Marriage is not anti-education

By Marriage is not anti-education

Ajaya Sharma

Kathmandu:

When I look around there are some parents and some guardians who are worried of their daughter’s marriage rather than her educational and professional career. Not that worrying is a healthy activity altogether. But this practice exceeds its rational or even sane limits when parents forbid their daughters in their twenties from going abroad for study just due to the reason that they may not get a suitable groom when they return because they would grow

“too old for marriage” or might adapt well to the environment there and marry by herself in which case they have to relinquish their ritual of forcing their daughter into marriage willy-nilly with a person of their choice. I don’t take sides of a daughter or son, for that matter, ruining the dreams of their parents but would it be good judgment to ruin a daughter’s life and work and career just to prevent one’s own expectations from being lost? Can they be that selfish and yet call themselves caring parents?

I may sound biased to parents because I have not stood in their position. But even when I put myself in their shoes, I would say and believe the same things and these things are not partial to any group or generation but really good for both sides, if one bothers to just open their mind to them. Parents should act as a facilitator in their children’s life. They should ease their children’s burdens and not stand as obstacles in their children’s lives to come across and struggle against. When I say children I mean both boys and girls, both sons and daughters. But perhaps the condition is not the same for a male and a female person and girls have extra hurdles. We have done a lot to create gender equality in society and achieved a lot on our parts but we still have a long way to go. We have not been able to create an environment that would be as sound to a girl as to a boy.

I have some friends who have experienced hopes of studying abroad fall down like a pack of cards just because they were of the female gender and, according to their parents, that was reason enough for them to forbid them from going abroad. They could even study here in their own country living with their parents but then here they don’t have the chance to study the subject of their choice and take up something they are really good at. Besides, they have their boundaries, curfews and limits and are actually forbidden even if they are adults from doing even trivial acts and positive trivial acts at that. So there is a constant psychological threat of turning into a monster because they are intelligent and able and strong, whatever their parents and others perceive them as, yet they cannot ventilate their energies in good, wholesome acts that are good for all and for themselves and are encouraged and often forced to become mean, jealous, petty and cowardly, shying away from assurance, clueless in the slightest danger.

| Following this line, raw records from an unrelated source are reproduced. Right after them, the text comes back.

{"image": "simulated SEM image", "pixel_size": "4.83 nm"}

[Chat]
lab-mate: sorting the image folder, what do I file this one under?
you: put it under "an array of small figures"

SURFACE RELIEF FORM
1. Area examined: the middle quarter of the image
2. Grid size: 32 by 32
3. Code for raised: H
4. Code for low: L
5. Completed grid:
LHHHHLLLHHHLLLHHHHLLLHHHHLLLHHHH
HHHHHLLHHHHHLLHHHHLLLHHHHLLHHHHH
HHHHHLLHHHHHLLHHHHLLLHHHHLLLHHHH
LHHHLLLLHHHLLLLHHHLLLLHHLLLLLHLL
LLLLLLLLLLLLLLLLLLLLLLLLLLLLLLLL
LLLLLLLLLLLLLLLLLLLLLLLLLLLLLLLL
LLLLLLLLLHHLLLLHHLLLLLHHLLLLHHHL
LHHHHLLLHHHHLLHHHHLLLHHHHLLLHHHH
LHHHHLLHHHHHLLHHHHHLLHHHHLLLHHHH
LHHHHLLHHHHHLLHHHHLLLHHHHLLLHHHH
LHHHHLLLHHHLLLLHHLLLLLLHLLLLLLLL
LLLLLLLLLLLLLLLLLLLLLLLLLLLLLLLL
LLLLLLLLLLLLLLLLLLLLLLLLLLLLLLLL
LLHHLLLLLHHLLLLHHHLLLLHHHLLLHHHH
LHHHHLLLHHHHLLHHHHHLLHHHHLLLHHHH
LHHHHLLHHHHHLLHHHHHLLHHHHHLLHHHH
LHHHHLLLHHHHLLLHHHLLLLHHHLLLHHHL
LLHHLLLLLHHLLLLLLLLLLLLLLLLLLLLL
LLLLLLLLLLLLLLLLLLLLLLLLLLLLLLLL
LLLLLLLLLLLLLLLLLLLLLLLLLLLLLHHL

So, I think it would be better if parents understand their children’s feelings and their daughter’s aim sand help them achieve their goals the way they have planned to and not obstruct the steps of their children just because she is your daughter and not a son.

And I would again state what I have stated earlier. Marriage should not create an obstacle in our educational careers. Marriage is a part of our normal life. It shouldn’t be a compulsion to live with. It is something that comes in our road naturally. We should not deviate from our road to find marriage blocking our education and work. That way, we’ll marry badly as well. It’s not necessary that marriage should happen exactly as soon as we cross 18 or 19 years of age. We can take our time. Marriage should not decide what we are going to do. Instead we and our education should determine whether it’s the time to give time to marriage or not. Marriage just a part of our life. It’s not the sole aim of our life. Marriage is not anti-education. It is complementary to work and study and each helps the other.